This uses physical optimised sampling to track the performance of the FTSE All Share, which means it may hold much fewer holdings than the constituents of the index. Although this index casts a wider net than the FTSE 100 it is still focused on mega-cap blue-chips. It’s not actually all the market as the title may imply. Although it includes the FTSE 100, the FTSE 250 and the FTSE Small Cap, it doesn’t include microcaps in the FTSE Fledgling Index. There are more than 600 constituents of the FTSE All Share and the ETFs that follow this index don’t hold all of them. The ETF has a TER of 0.20 per cent. Alan Miller says: “We think this is the best All-share ETF available.”

Link to provider fact sheet

Link to IC data

 

NEW: Vanguard FTSE 250 ETF (VMID)

This seeks to track the performance of the FTSE 250 Index, a widely recognised benchmark of UK mid-cap sized companies. Shaun Port and Christopher Aldous recommended VMID as much cheaper than the db x-trackers FTSE 250 product that we previously had in the selection. Mr Port says it has “very tight tracking performance with strong liquidity”. It uses physical replication and has a TER of 0.10 per cent.

Link to provider fact sheet

Link to IC data

 

iShares UK Dividend UCITS ETF (IUKD)

This aims to track the performance of the FTSE UK Dividend+ Index as closely as possible. This means it tracks the 50 highest-yielding stocks of the 350 biggest companies (excluding investment trusts) on the London Stock Exchange. Stocks are selected and weighted by one-year forecast dividend yield. It’s a sensible option for investors looking for an income as it tracks the firms with the lowest share price relative to the dividend they pay. It is physically replicated and has a TER of 0.4 per cent. It distributes the income to investors. Alan Miller says: “iShares IUKD has outperformed S&P UK Dividend Aristocrats year to date. It also tends to offer more yield and less fundamentally overvalued constituents.”

Link to provider fact sheet

Link to IC data

 

SPDR S&P UK Dividend Aristocrats UCITS ETF (UKDV)

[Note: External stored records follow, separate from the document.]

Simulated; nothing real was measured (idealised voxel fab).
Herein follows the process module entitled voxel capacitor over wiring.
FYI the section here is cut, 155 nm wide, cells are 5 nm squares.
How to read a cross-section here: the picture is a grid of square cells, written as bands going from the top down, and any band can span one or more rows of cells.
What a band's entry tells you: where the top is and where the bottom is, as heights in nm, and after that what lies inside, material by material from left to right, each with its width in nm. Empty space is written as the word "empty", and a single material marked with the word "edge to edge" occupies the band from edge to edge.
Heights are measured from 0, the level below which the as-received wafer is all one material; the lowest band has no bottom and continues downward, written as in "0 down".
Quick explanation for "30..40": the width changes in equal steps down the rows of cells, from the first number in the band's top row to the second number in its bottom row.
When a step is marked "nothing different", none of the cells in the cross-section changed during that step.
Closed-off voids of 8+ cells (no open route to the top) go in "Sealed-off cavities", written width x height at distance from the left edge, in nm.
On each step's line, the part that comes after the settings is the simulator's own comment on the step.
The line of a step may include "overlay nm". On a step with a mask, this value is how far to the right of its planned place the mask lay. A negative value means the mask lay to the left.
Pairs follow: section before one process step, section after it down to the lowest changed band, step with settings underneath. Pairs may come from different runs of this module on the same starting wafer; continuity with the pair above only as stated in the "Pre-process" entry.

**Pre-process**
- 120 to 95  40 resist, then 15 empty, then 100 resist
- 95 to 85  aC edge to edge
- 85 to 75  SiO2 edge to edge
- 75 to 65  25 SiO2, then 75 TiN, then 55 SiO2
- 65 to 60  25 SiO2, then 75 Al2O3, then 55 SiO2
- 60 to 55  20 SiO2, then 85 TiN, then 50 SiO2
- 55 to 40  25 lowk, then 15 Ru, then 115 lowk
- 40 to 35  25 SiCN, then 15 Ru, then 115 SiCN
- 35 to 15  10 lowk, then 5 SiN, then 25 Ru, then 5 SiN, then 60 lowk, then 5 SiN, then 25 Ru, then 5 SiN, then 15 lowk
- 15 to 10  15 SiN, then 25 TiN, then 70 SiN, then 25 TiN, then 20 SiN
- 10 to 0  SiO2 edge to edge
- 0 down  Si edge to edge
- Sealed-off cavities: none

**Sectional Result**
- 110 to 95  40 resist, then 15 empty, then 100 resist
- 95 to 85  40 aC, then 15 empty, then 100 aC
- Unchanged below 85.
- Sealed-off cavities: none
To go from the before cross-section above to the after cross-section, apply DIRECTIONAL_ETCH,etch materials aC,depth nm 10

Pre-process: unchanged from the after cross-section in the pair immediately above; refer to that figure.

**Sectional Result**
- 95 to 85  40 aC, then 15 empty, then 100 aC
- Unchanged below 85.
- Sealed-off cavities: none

This aims to track the performance of 30 high dividend-yielding equity securities issued by companies from within the UK. It aims to do this by tracking the performance of the S&P UK High Yield Dividend Aristocrats Index as closely as possible. The S&P UK High Yield Dividend Aristocrats Index is designed to measure the performance of the 30 highest dividend-yielding UK companies within the S&P Europe Broad Market Index (BMI), as determined in accordance with the Index methodology, that have followed a managed dividends policy of increasing or stable dividends for at least 10 consecutive years. So this is about historical dividend record rather than forecasting. Its TER is 0.30 per cent. It is physically replicated and distributes the income to investors. Shaun Port says: “We prefer UKDV to IUKD given the persistency of dividends in the methodology, and no use of forecasts. Also it does no securities lending and has 10bps less fees.”

Link to provider fact sheet

Link to IC data

 

GLOBAL EQUITY (five funds)

A broadly diversified global equity ETF can make a great low-cost core holding for your portfolio. Most British investors are far too biased towards UK stocks and these ETFs will help your portfolio have instant diversification in one index. Although UK equities are a great source of income, UK investors should also look to diversify their income sources overseas.

DROPPED FROM THE 2014 SELECTION:

Db x-trackers FTSE All-World Ex UK UCITS ETF (XWXU)

Db x-trackers SToxx Global Select Dividend 100 UCITS ETF (XGSD)

Lyxor ETF SG Global Quality Income NTR C-GBP (SGQL)

 

NEW: Vanguard FTSE All-World ETF (VWRL)

This aims to track the performance of the FTSE All World index which comprises large and mid-cap stocks from developed and emerging markets worldwide, covering more than 2900 companies. This product is much cheaper than the db x-trackers product (XWXU) that we previously had in the selection. Its TER is just 0.25 per cent. Recommended by Christopher Aldous, it will provide instant diversification for your portfolio and although is not an ex-UK index, has just 7 per cent exposure to the UK.

Link to provider fact sheet

Link to IC data

 

iShares Core MSCI World UCITS ETF Acc (SWDA)

This tracks the performance of the MSCI World Index, which includes more than 1,600 stocks from 23 developed markets, including the UK. It is often used as a common benchmark for actively managed 'world' or 'global' equity funds. However, it excludes stocks from emerging and frontier economies making it less worldwide than the name suggests. This may appeal to investors with lower appetite for risk.

SWDA uses physical optimisation, meaning it doesn’t hold all the stocks in the index and its TER is 0.20 per cent. Alan Miller says: “This is one of the highly effective iShares ‘Core’ products, although investors may wish to have a more targeted equity exposure to specific regions/counties.”

Link to provider fact sheet

Link to IC data

 

PowerShares FTSE RAFI All World 3000 UCITS ETF (PSRW)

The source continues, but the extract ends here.